In [None]:
import numpy as np
import scipy.linalg
import matplotlib.pyplot as plt
import matplotlib 
from ipywidgets import interact, interactive, fixed, interact_manual, IntSlider
from sklearn.cluster import KMeans 
from sklearn.decomposition import PCA
from sklearn.decomposition import KernelPCA
from sklearn import datasets
from sklearn.metrics.pairwise import pairwise_kernels
from sklearn.utils import check_random_state
import matplotlib.pyplot as plt

In [None]:
def gaussian_sample(mean, sigma, size):
    return np.random.normal(mean, sigma, size)

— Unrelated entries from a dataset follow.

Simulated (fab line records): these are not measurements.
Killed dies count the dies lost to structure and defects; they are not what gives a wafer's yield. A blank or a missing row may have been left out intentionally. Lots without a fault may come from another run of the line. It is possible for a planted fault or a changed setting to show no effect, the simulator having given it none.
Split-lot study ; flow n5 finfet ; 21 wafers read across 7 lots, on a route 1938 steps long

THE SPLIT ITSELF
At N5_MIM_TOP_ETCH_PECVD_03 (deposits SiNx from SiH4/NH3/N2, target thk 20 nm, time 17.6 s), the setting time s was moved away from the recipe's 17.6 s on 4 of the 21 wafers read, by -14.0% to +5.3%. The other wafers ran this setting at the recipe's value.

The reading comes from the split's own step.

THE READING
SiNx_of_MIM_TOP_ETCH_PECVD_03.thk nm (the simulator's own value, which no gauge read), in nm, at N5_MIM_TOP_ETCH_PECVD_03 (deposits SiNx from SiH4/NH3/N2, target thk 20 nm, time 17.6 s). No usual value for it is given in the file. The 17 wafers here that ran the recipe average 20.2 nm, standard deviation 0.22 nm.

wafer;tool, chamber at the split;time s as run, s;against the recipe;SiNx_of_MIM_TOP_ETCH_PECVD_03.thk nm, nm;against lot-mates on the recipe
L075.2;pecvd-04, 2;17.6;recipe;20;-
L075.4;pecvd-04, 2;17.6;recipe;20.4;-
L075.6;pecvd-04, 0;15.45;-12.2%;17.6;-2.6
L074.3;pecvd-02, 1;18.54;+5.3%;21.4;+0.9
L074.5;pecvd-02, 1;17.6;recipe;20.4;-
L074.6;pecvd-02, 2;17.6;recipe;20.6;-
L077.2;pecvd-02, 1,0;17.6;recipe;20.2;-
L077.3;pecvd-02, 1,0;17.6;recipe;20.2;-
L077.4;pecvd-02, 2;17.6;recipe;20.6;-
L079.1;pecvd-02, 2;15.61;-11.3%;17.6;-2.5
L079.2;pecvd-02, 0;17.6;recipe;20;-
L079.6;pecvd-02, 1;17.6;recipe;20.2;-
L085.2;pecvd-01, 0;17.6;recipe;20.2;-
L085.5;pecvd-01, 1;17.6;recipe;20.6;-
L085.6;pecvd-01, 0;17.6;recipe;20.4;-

### Example 1: K-means optimizes for intra-cluster distance
Running the code block below, you will see that in spite of choosing k=3, the algorithm will often assign 2 centroids to what is actually a single cluster. **Consider the differences in the distributions of data below and explain why this phenomenon might be occurring.**

In [None]:
class_1 = gaussian_sample([8, 10], [1, 1], [200, 2])
class_2 = gaussian_sample([3, 10], [1, 1], [10, 2])
class_3 = gaussian_sample([5, 3], [1, 1], [200, 2])
X = np.vstack([class_1, class_2, class_3])
kmeans = KMeans(n_clusters = 3, init = 'random', n_init = 1).fit(X)

plt.scatter(*class_1.T)
plt.scatter(*class_2.T)
plt.scatter(*class_3.T)
plt.scatter(*kmeans.cluster_centers_.T, s = 200, marker = '*', c = 'black')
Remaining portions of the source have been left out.